In [None]:
import numpy as np
import pandas as pd 

import matplotlib as mpl
import matplotlib.pyplot as plt
import matplotlib.gridspec as gridspec
%matplotlib inline
import seaborn as sns
plt.style.use('seaborn-talk')
plt.style.use('bmh')
plt.rcParams['font.weight'] = 'medium'
#plt.rcParams['figure.figsize'] = 10,7
blue, green, red, purple, gold, teal = sns.color_palette('colorblind', 6)

import os
print(f"Current dir: {os.getcwd()}")
os.chdir('..')
print(f"Current dir: {os.getcwd()}")

# Chapter 8: Feature Importance
___

## Exercises

**8.1** Using the code presented in Section 8.6:
- **(a)** Generate a dataset $(X, y)$.
- **(b)** Apply a PCA transformation on $X$, which we denote $\dot{X}$.
- **(c)** Compute MDI, MDA, and SFI feature importance on $(\dot{X}, y)$, where the base estimator is RF.
- **(d)** Do the three methods agree on what features are important? Why?

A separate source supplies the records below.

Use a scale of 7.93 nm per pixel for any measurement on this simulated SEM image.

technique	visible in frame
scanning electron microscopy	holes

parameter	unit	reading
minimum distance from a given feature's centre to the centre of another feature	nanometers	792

**8.2** From exercise 1, generate a new dataset  $(\ddot{X}, y)$, where $\ddot{X}$ is a feature union of X and Ẋ.
- **(a)** Compute MDI, MDA, and SFI feature importance on $(\ddot{X}, y)$, where the base estimator is RF.
- **(b)** Do the three methods agree on the important features? Why?

**8.3** Take the results from exercise 2:
- **(a)** Drop the most important features according to each method, resulting in a features matrix $\dddot{X}$.
- **(b)** Compute MDI, MDA, and SFI feature importance on $(\dddot{X}, y)$, where the base estimator is RF.
- **(c)** Do you appreciate significant changes in the rankings of important features, relative to the results from exercise 2?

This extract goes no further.